Archive for April, 2004

Jim Cramer Has Not Changed

Alan Abelson in today’s Barrons takes Jim Cramer to task. Mr. Cramer is now touting a group of 6 “hot” stocks that seem to resemble the dot com bubble stocks of 4 years ago. Cramer has done these lists of hot stocks before as Abelson reminds:

“Here are the fabulous 10 stocks Mr. Cramer touted so grandly on Feb. 29, 2000, their price per share that day and where they are now: 724 Solutions, $1,882 a share then; around $4 a share today. Ariba, $132.25 then; $3 now. Digital Island, $116 then; acquired in September 2001 for $3.40 a share. Exodus Communications, $71.19 then; went belly-up in September 2001. InfoSpace, $1,085 a share then; $40 now. Inktomi, $137 then; acquired by Yahoo! in March 2003 for $1.65 a share. Mercury Interactive, $96 then; $45.50 today. Sonera, $55.80 then; acquired for about $6 a share in March 2003. Verisign, $253 then; $16 today. Veritas Software, $131 then; $27-plus now. In retrospect, a more fitting description of Mr. Cramer’s top 10 picks in February 2000, given their subsequent melancholy fate and the appreciable number that are no longer with us, rather than “The Winners of the New World” would have been, “The Winners of the Next World.”

Robust Trading Systems

A very successful trend follower (Ken Tropin of Graham Capital) offered: “In order for a system to be successful, it has to be what I call robust. Robust means that I can test that system in a market I designed it around. Say I’m using it in the treasury bonds, and then if I switch that market and I try that system in the Euro, it still works. And if I change its parameters, it still works. And if I switch it over to corn — something totally different than treasury bonds — it still works. And if I look at some data that was out of sample from what I designed it around, it still works. Then I have something that might be interesting and have a chance of living in the future. Because the nature of data is it changes a little all the time. And so the key to success in systems trading is to have what I call a loose fitting suit. I can’t have a suit that’s so tight and perfectly proportioned to me that if I gain two pounds, it won’t fit the data anymore.”

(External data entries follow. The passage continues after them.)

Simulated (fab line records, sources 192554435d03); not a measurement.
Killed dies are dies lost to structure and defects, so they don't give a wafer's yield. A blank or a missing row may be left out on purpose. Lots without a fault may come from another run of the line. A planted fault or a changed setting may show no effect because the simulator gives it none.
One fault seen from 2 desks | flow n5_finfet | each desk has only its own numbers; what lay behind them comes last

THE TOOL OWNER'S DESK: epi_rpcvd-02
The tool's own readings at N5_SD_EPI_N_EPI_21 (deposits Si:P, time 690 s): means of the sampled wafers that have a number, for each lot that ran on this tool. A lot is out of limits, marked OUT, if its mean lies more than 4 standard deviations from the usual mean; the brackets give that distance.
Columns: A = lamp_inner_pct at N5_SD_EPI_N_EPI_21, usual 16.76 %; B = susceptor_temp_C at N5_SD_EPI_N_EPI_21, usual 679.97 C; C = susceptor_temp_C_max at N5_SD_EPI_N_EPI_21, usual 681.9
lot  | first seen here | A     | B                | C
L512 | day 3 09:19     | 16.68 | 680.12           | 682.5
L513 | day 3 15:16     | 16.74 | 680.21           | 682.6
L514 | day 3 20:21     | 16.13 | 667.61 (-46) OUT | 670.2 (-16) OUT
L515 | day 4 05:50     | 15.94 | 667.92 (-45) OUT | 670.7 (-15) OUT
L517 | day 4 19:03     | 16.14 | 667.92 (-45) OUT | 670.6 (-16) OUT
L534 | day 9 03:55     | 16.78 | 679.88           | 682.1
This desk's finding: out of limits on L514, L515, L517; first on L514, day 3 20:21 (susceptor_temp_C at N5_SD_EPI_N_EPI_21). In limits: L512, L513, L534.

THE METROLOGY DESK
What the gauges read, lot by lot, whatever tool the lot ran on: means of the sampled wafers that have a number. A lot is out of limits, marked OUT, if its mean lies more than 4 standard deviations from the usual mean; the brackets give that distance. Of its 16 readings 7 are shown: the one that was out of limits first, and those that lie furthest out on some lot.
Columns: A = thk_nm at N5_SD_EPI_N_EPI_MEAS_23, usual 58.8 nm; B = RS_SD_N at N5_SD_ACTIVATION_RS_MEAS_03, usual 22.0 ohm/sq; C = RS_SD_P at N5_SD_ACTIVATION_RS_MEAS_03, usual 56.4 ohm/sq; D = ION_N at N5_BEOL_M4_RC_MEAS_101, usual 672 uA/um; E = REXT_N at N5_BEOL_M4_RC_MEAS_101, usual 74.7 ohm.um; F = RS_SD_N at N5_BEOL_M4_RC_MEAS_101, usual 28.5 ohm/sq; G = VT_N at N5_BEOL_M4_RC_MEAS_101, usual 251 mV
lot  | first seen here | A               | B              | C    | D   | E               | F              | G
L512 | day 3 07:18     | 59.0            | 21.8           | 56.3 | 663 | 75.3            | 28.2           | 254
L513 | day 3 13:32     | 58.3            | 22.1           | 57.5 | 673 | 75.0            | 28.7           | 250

Richard Bookstaber of Moore Capital

I doubt trend followers will like the comparison to cockroaches, but Richard Bookstaber of Moore Capital (Louis Bacon’s firm) presents clear insight into the philosophical foundations that allow trend followers to survive all types of conditions: read PDF. The first page (p. 18) is especially insightful if you are attempting to figure out how great traders adapt to current market conditions.

Statistical Thinking: Key for Trading

H.G. Wells outlined many moons ago the keys:

“If we want to have an educated citizenship in a modern technological society, we need to teach them three things: reading, writing, and statistical thinking.”

Statistical thinking is the ugly stepchild. To this day it is left out of basic equations of our day to day life. Good directions to explore.

Neil Cavuto on Warren Buffett

Fox News Host Neil Cavuto presented interesting insight on Warren Buffett:

“And you thought the only economic giant I pick on is Alan Greenspan. Allow me now to add the name of Warren Buffett. I know what you’re going to say: Who is this puffed up, overrated journalist to judge financial gods? Well, I’ll tell you who: A guy who is smart enough to know these guys aren’t that godly, or that smart, or that infallible. Buffett says the dividend tax cut is a big mistake and that since he stands to make at least $300 million off of it, it’s not fair either. Well, maybe not to you, Warren. But I think a whole lot of people might disagree. He dismisses the few hundred or few thousand bucks typical investors will get back. No doubt chump change it

Campbell & Co. Gets Bigger

Trend follower Campbell and Co. seems to be exploding with new money to manage. A recent headline offered:

“The [Campbell] Large program added more than $900 million in February alone and more than $2.6 billion in the 12-month period. Assets in the program have more than quadrupled since February 2000 without missing a beat in terms of performance.”

Investors have poured money into trend following money managers in the last few years. The pension funds that manage Middle America’s retirement accounts finally seem to see the need for a buy and hold alternative.

CATO White Paper: Long Term Capital Management

Governments should not rescue bad traders. Kevin Dowd offered great insight on the Long Term Capital Management blowout. Dowd has a certain Ayn Randesque view. I always found it interesting that Alan Greenspan, a supposed Ayn Rand supporter, led the bailout.

Short-Term Trading: Roy Niederhoffer

Some professional short-term traders have raised some serious money and made nice performance in the last two years. Roy Niederhoffer trades short-term trading systems and has done so for some time.

PBS Specials on Market Scandals

The PBS specials in our resource section are must reads.

Sharpe Ratio Criticism

David Harding of trend follower Winton Capital argues for more than simple acceptance of the Sharpe ratio as the measure for assessing “risky investments”:

“The Sharpe ratio appears at first blush to reward returns (good) and penalise risks (bad). Upon closer inspection, things are not so simple. The standard deviation takes into account the distance of each return from the mean, positive or negative. By this token, large positive returns increase the perception of risk as though they could as easily be negative, which for a dynamic investment strategy may not be the case. Large positive returns are penalised, and thus the removal of the highest returns from the distribution can increase the Sharpe ratio: a case of reductio ad absurdum for Sharpe ratio as a universal measure of quality! We might suggest an improvement by considering only the negative semi-standard deviation for the denominator, a measure known as the Sortino ratio. However it still remains vital that the semi-standard deviation used is meaningful, in the sense that it is calculated from a sufficiently well-understood return distribution, where the assumptions of stationarity and parametricity can be made.”